Write and run a Golden Test

How golden tests are defined

A golden test is a Flutter widget test, but it inspects pixels instead of inspecting widget sizes, offsets, properties, etc. The critical workhorse that does the "golden stuff" in a widget test is a Matcher called matchesGoldenFile().

A typical golden test includes three steps:

  1. Pump a widget tree.
  2. (Maybe) take some user action, like tapping on something.
  3. Take a screenshot, or compare to an existing screenshot.
testWidgets("basic golden test", (tester) async {
  // Pump a widget tree.
  await tester.pumpWidget(MyApp());
  
  // Take an action (optional).
  await tester.tap(find.byType(MyButton));
  
  // Take a screenshot, or compare to an existing screenshot.
  await expectLater(find.byType(MyApp), matchesGoldenFile("my-app.png"));
});

How golden tests are run

In the section about defining golden tests, it was mentioned that the matchesGoldenFile() either creates a new screenshot, or compares to an existing screenshot. This is the most unusual aspect of golden tests, because it means that sometimes a matcher does matching, but other times the matcher generates a golden file. How does the matcher know which one to do?
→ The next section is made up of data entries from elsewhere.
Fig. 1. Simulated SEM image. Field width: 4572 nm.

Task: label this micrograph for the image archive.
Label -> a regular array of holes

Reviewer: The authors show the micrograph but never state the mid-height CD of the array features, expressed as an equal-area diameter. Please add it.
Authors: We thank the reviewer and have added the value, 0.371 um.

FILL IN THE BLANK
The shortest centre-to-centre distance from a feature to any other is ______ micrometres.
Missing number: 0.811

The matcher is controlled by the Flutter tool, which is used to run widget tests. The Flutter tool includes a flag called --update-goldens.

Generate new golden screenshots:

flutter test --update-goldens

Compare to existing golden screenshots:

flutter test

How does your test know to compare or update goldens?

Developers either pass --update-goldens when running tests, or they don't. But how does Flutter's test system know about the developer's choice?

The flutter_test package (which lives in the Flutter SDK), declares a global variable called autoUpdateGoldenFiles.

The compare/render mode is achieved by setting autoUpdateGoldenFiles to true for "render" or false for "compare". But the way that Flutter writes this variable is very unusual. If you search through Flutter SDK code references in your IDE, you'll never find where that variable is set, because it's set in such an unusual way.

When Flutter bootstraps a test, it partially generates the code that's run, from a String.

Here's a partial copy of how Flutter generates this code, in generateTestBootstrap() from flutter_platform.dart:

flutter_platform.dart::generateTestBootstrap()

buffer.write('''
//....
void main() {
  final String serverPort = Platform.environment['SERVER_PORT'] ?? '';
  final String server = '$websocketUrl:\$serverPort';
  StreamChannel<dynamic> testChannel = serializeSuite(() {
    catchIsolateErrors();
''');
if (flutterTestDep) {
buffer.write('''
    goldenFileComparator = LocalFileComparator(Uri.parse('$testUrl'));
    autoUpdateGoldenFiles = $updateGoldens;
''');
}
if (testConfigFile != null) {
buffer.write('''
    return () => test_config.testExecutable(_testMain);
''');
} else {
buffer.write('''
    return _testMain;
''');
}
buffer.write('''
  });
''');

The complete implementation in Flutter is much longer, and includes many more segments of Strings that are later compiled as Dart code.

If you look closely at the code String above, you'll notice that updateGoldens is injected into the code: autoUpdateGoldenFiles = $updateGoldens;. When this code is eventually compiled and run, it sets autoUpdateGoldenFiles to the value that the Flutter tool passed in for updateGoldens.

Therefore, the end result is that when the global variable autoUpdateGoldenFiles is true, a golden test should render a new golden file, and when it's false, a golden test should compare the new screenshot against the existing golden image.